Qualifying as a solicitor is a long process that requires years of dedication and hard work. One of the final steps any hopeful candidate will have to take is to apply for a training contract.
Undertaken by trainee solicitors once they have completed their year-long Legal Practice Course, a training contract is a placement that will last two years and is the final step to fully qualifying as a solicitor.
Due to their practical nature, training contracts are often likened to apprenticeships as they offer trainees the opportunity to put their theoretical knowledge to practical use under the supervision of a senior solicitor.
They are a key part of how law firms choose from potential candidates making it vital that every trainee solicitor knows what training contracts are, and what they will need to do to secure one, including passing the Watson Glaser test.
How Do You Complete a Training Contract?
As already touched upon, completing a training contract requires two years of practical experience.
During this time a trainee solicitor will have to complete work in a minimum of three separate areas of the law – with a recommended three months of practice in each – although they can expect to gain experience in more should they be lucky enough to complete their training contract contact at a larger firm.

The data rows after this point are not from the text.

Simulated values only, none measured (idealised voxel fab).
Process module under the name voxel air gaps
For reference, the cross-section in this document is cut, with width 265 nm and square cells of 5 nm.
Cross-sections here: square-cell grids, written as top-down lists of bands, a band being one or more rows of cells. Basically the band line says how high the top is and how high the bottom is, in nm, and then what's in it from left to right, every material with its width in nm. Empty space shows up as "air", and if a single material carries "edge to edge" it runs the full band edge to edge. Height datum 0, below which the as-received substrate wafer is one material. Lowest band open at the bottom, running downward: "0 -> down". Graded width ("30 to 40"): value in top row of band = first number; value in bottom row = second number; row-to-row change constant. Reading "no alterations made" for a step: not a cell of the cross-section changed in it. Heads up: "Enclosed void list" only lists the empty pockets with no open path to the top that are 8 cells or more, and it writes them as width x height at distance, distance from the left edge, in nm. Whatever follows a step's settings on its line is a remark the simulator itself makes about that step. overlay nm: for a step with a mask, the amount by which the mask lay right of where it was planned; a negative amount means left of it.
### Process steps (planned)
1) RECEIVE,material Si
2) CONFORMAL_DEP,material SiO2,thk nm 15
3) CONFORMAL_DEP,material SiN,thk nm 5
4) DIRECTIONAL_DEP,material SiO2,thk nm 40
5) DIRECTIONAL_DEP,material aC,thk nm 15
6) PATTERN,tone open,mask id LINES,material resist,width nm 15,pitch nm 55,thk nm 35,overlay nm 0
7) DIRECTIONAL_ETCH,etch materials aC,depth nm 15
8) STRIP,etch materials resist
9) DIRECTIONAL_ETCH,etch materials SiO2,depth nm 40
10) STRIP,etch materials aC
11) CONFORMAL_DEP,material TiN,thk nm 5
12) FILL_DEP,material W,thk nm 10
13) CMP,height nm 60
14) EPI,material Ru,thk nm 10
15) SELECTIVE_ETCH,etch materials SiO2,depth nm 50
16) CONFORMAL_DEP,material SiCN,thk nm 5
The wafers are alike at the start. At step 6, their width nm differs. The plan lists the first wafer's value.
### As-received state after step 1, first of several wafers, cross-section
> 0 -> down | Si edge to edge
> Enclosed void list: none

Alongside the practical aspects of a training contract, trainees must also complete the Professional Skills Course, which consists of three key areas: finance and business skills, client care and professional standards, and advocacy and communication.
Why You Need to Know What the Watson Glaser Test Is
If you have yet to hear of it, click here to practice the Watson Glaser test, and familiarise yourself with the format of the exam. As part of the application process, candidates must complete the Watson Glaser test.
Developed by Goodwin Watson and Edward Glaser, this critical thinking test measures an individual’s ability to make assumptions, evaluate arguments and come to conclusions based on these.
While there are other psychometric tests which can be used during the recruitment process, the Watson Glaser test is the one most commonly used by law practices.
The test itself is made up of 40 multiple choice questions, covering 5 different sections; assessment of inferences, recognition of assumptions, deduction, interpretation, and evaluation.
Generally speaking, candidates are allowed 30 minutes to answer all of the questions, although firms can set their own time limit if they wish to do so.
The first part of the Watson Glaser test is the assessment of inference portion and all the questions will be based on one statement.
Individuals must then use the information gained from these statements, and this information alone, in order to answer the questions. This will test them on their ability to use their critical thinking to assess the logical solution to the questions posed, based on what they can infer from the statement provided.
The three sections after follow a similar pattern, testing trainees’ critical thinking skills in various ways. As for the ideal score, most firms will set their own criteria but candidates should aim to get a minimum of 75% on the Watson Glaser test if they hope to be successful in their training contact application.
Tips for Taking the Watson Glaser Test
As with any exam, one of the best ways for a trainee solicitor to prepare for the Watson Glaser test is by getting as much practice as possible.
Timed long-term practice will allow candidates to familiarise themselves with not only the format of the test itself but also give them experience of completing it in a set time limit, allowing them to formulate a strategy of how to best do this for the actual test.
There are plenty of example questions to be found online so it is also a good idea to research these as they offer a good indication of how to best answer them, and the logic required to do so.